(1) Who are you advising?
(2) What do they want (to know)? (This may be whether they are entitled to something from someone else - e.g., to have faulty goods repaired -, or whether they owe something to someone - e.g., payment for services provided).
(3) Identify what the corresponding legal issues are - i.e., what sort of legal argument needs to be advanced in order for your client to get what they want; or what sort of claim they might be facing if someone else wants something from them.
(4) Work your way through the various components of these legal issues, interchaging stating what a given rule of law is (if there is one), and how this might apply to the facts. You will almost invariably come across a gap in the law, or an ambiguity in the facts. It is important that you identify these and explain how this might affect the subsequent reasoning.
(5) Once you done all that, you should end up with several possible outcomes, depending on how vague the facts are and how settled the law is. It may be that one outcome is significantly more likely than another, so it's perfectly fine to say so, although unless the law and facts are absolutely clear, you won't be able to say so with certainty.

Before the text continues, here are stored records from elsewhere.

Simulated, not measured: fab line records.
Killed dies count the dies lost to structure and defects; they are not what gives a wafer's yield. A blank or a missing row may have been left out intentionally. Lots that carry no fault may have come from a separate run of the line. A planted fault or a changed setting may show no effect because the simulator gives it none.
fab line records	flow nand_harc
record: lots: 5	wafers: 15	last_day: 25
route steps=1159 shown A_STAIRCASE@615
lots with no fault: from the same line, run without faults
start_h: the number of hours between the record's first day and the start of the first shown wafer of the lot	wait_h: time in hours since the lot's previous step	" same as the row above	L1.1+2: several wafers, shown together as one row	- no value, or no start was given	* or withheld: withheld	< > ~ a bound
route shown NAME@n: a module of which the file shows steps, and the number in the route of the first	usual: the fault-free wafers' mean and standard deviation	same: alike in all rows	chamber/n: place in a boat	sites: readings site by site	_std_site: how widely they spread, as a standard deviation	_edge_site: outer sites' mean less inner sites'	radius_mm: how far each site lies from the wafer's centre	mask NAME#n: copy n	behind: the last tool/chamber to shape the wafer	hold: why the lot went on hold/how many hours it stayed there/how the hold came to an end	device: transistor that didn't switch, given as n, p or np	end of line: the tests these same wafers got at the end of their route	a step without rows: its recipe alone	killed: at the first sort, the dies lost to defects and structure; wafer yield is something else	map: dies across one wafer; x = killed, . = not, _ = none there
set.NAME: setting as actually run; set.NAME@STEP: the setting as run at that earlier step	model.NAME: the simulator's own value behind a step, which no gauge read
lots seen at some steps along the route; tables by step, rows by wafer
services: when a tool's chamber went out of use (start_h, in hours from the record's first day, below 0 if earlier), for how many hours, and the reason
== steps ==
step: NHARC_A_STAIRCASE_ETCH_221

With a problem question, examiners are generally testing a number of things:
(a) your ability to read facts and separate narrative from real issues
(b) your ability to identify relevant law, rather than writing everything you know about the whole subject
(c) your ability to apply law to facts and to indentify those grey areas where facts and/or law are uncertain.
Don't think that there will be just one right answer - there usually won't be. If you plough through a question and spot no ambiguities at all, then chances are you've missed something important (don't forget to check key cases!), or the question is an early Christmas gift. I think the latter is unlikely.